So, for the time being at least, I was on my own. The closest thing to my desired effect that I have achieved up to that point has been my Bobble Heads design that I did some time back and then redid recently for my portfolio project. Essentially all that consists of is heads that are oversized in relation to the bodies and some additional illustration to give it a painterly cartoon look. Unfortunately, caricature isn't about big heads, Its about the relationships of the individual features and exaggerating those relationships. So, I've never been entirely satisfied with that design(although satisfied enough to include it in the portfolio).

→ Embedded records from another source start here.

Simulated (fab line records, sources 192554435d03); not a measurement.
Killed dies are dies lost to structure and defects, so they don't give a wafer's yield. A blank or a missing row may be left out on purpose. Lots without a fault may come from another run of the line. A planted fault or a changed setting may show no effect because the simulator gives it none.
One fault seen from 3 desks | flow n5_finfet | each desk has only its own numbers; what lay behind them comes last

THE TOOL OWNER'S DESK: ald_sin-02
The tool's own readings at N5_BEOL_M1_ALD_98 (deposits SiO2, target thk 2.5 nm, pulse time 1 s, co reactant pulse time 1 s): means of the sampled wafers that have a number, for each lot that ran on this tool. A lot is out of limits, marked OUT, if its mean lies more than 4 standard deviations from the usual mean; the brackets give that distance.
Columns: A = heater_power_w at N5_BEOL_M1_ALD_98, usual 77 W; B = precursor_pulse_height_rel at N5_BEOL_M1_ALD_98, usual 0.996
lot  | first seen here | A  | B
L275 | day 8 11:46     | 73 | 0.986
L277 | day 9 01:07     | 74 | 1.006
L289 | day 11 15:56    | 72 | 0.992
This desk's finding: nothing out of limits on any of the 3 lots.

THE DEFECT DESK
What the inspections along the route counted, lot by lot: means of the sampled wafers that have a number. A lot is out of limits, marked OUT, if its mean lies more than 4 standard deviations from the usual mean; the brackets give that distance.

Then at Christmastime, I acquired two tools that I thought would deliver a miracle. I asked for, and thus received (thanks Sarah) a drawing tablet which would allow me to create lines and strokes traditionally, rather than using a clunky mouse. Then I purchased a how-to book for caricatures called Face Off by Harry Hamernik. It didn't take long for my naïve enthusiasm to be crushed by the discovery of two harsh truths. First, drawing tablets are a bitch for noobies! You've got a little 4x6 square that's supposed to translate to a 15 inch computer monitor and a stylus that's either too sensitive or not sensitive enough. It takes a lot of time to get accustomed to using it with any success and I'm known for having a short attention span. The second harsh truth, and this is a big one for someone who aspires to do an illustration, is that apparently…I CAN'T DRAW! My freehand technique is extremely lacking. I haven't taken an art class since 8th grade, but I seem to recall being somewhat good at drawing. I guess maybe since my material of interest back then was somewhat limited to nerd things like robots and spaceships I didn't realize that maybe I was a little underdeveloped when it came to sketching anything that didn't contain straight lines and sharp angles. More surprising was how shocked I was by my appalling results. I went into with full confidence that I would just crack open the book, grab the stylus, and go to town. In retrospect, maybe my less than effective sketches during countless Cranium sessions on game nights throughout the last couple of years should have foreshadowed the possibility of my level of suckitude. Thus again, my hopes for capturing the caricature, were dashed. The book wound up on the shelf after reading it cover to cover and the drawing tablet rarely saw any action.

More recently, however, the websites of 2 extraordinary caricature artists have renewed my thirst for victory. Joe Bluhm has a blog as well as a digital podcast where you can watch videos of him creating his pieces from start to finish or various stages of rendering. He has some fantastic likenesses of Tom Cruise(Hail Xenu), Kanye West(sucks), and one of my favorite actors of all time, Bill Murray. His work is far more advanced than what I could ever hope, but continues to be a source of inspiration. I watch the same videos over and over, since he's so in demand that he rarely posts new podcasts. Tom Richardson is an artist for MAD Magazine and he blogs pretty much daily about the business and his projects. Even better, he has some of those elusive tutorials I've been looking for with little success. He, too, is beyond the scope of the humble effect I'm looking to achieve but…someday.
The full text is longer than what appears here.